Licensing your content

 

As more and more content finds its way onto the web, the rules about what users can and cannot do with that content have become unclear.

Alhough copyright law is well-established and enforced in most countries, especially in Europe and the Americas, the Internet has created a truly international culture - one that is more tolerant of sharing and reuse than the law often allows.

While some traditional media companies have often struggled with this culture shock as they’ve begun putting their works on the web, others have leveraged this openness to their advantage and have used it to both raise their stature on the web and create new revenue streams.

A good licensing strategy can be the difference between success on the web and a disaster. A poor one can lead to frustrated users, unnecessary legal action and even content theft.

However, there are companies and tools available to help you get the most out of your content and license it in a way that is right for your organisation.

Creative Commons

Popular with bloggers, authors and freelance journalists for years, Creative Commons (CC) is easily the fastest and most popular way to license content posted to the web.

Creative Commons works by having copyright holders select from a variety of licenses for their works. Copyright holders can, for example, choose to disallow commercial use of their work while permitting non-profit republishing. They can also disallow the creation of derivative works, permit them altogether or only allow them in cases where the newly created work is licensed under the same terms.

The drawback to CC licensing is that, once the license is applied, there is little way to track who is using your content.

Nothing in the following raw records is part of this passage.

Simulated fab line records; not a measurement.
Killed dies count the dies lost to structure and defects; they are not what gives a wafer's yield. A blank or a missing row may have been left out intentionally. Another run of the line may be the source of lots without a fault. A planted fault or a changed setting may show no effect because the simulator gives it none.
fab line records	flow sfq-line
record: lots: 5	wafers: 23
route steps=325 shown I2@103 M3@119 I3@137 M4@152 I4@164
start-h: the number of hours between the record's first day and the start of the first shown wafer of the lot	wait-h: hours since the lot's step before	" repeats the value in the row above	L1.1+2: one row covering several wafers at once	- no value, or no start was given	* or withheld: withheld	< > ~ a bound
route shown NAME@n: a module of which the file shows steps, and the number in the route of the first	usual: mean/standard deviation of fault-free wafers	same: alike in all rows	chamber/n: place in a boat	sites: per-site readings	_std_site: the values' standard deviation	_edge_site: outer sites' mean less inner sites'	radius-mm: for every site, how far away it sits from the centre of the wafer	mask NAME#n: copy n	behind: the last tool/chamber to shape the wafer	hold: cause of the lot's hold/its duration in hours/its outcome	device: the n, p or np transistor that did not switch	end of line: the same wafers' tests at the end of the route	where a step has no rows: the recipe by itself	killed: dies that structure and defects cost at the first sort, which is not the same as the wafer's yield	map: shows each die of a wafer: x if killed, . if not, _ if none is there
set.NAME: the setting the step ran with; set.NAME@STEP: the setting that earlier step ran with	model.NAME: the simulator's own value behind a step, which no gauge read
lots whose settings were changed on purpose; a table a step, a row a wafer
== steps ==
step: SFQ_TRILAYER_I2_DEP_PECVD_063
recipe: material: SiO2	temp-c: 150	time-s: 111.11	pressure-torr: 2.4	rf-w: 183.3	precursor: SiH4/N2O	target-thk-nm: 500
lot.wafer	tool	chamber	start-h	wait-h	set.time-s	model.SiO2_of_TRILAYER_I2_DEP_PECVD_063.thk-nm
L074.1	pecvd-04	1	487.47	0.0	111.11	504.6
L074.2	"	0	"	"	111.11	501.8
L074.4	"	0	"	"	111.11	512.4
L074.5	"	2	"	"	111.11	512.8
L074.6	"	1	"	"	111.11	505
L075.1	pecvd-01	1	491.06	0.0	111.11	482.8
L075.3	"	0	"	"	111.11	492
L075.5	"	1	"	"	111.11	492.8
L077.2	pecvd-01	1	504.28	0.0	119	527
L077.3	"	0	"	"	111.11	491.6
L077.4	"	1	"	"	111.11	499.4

Once the license has been selected, the rights holder is given a badge or button to place next to their content as well as some machine-readable code to help search engines detect and identify the work as CC licensed.

Obtaining a CC license is free. All licenses are backed by a well-known nonprofit, the Creative Commons Organization. Also, CC licenses have stood up in court cases  and many who have had their CC licenses violated have been awarded judgments.

The drawback to CC licensing is that, once the license is applied, there is little way to track who is using your content and if they are following the terms of the license. Without actively searching for your content, which can be time-consuming and cost-prohibitive for large rightsholders, there is little way to see what others are doing with your work.

iCopyright

Having already partnered with several major media companies, including the Associated Press, Reuters and Penton Media, iCopyright has established itself as a partner for licensing content.

iCopyright works in much the same fashion as Creative Commons and starts with rights holders choosing the license that is correct for them. However, unlike Creative Commons, the license can be narrowed down to allow or disallow specific usages such as e-mail distribution, print reproduction and posting on the web.

Unlike Creative Commons, though, it is not limited to merely giving away rights, but can also sell them. This allows users to purchase and receive instant permission to reuse a work.

All of this is handled through a badge or a link that the iCopyright system places on each work. Clicking the link takes the user to a pop-up where all of the available licensing options are presented and invites the user to either view a sample or initiate the service.

The iCopyright logo and information travels with the work on each site it is used on, thus letting rights holders track uses of their work and, in some cases, detect those who misuse it. It also enables visitors who read the work on the licenser’s site to then license it the same way.

The iCopyright system is ideal for syndication services that want to encourage redistribution of their work but also charge for it. Though its logo is not as recognizable nor as popular as Creative Commons - thus meaning it may confuse some users - it offers a great deal of licensing flexibility and some reasonable tracking capabilities.

Copyright Representative

The most common method of handling content licensing on the web is through a designated copyright and permission representative. This person is generally connected with the legal department and/or marketing department of the company and is responsible for approving or denying all incoming permissions requests.

This allows for maximum control over the company’s content and allows the permissions agent to approve or deny uses on a case-by-case basis. They can also determine pricing and establish rules to fit each individual request.

However, it is also a system that is much more complicated for users. Though steps can be taken to simplify the process, including making the contact information easy to find and setting at least some rigid rules to make decisions easier, the process takes much longer than either of the above systems.

What is worse is that in the time it takes to negotiate and approve the reuse of an item, days or even weeks can pass. Given the immediate nature of the Internet, by the time permission to reuse is obtained, it may be too late to do any good.

Still, for some organisations, especially those with pre-existing agreements that have to be navigated, this is still the best option. Sometimes offering blanket permission, even for a profit, is not an option.

Conclusions

Of the options above, iCopyright seems to strike the best balance between user experience, flexibility and control. However, many media companies will likely continue to use a more traditional permissions system for some time due to the increased control over the work.

Doing everything you can to explain your policy and your position both up front and clearly will do a great deal to eliminate that particular danger.

Creative Commons is most likely too liberal and too broad for most companies. However, the BBC has launched an experiment using a Creative Commons-like license for some of their video content. Also, Creative Commons might be a viable option for freelance and independent journalists who want exposure for their work while restricting commercial use.

No matter what your content licensing strategy is, the important thing is to have one.

Even if your copyright agreement stops at “No reuse allowed,” it is important that your copyright notice and your terms play a prominent role in your site so that you do not accidentally give users the impression that it is ok to take the works on your site.

There are already enough issues with content theft and copyright infringement on the web without introducing widespread innocent infringement into the equation.

In short, having a good content licensing policy makes good sense in every respect of the word.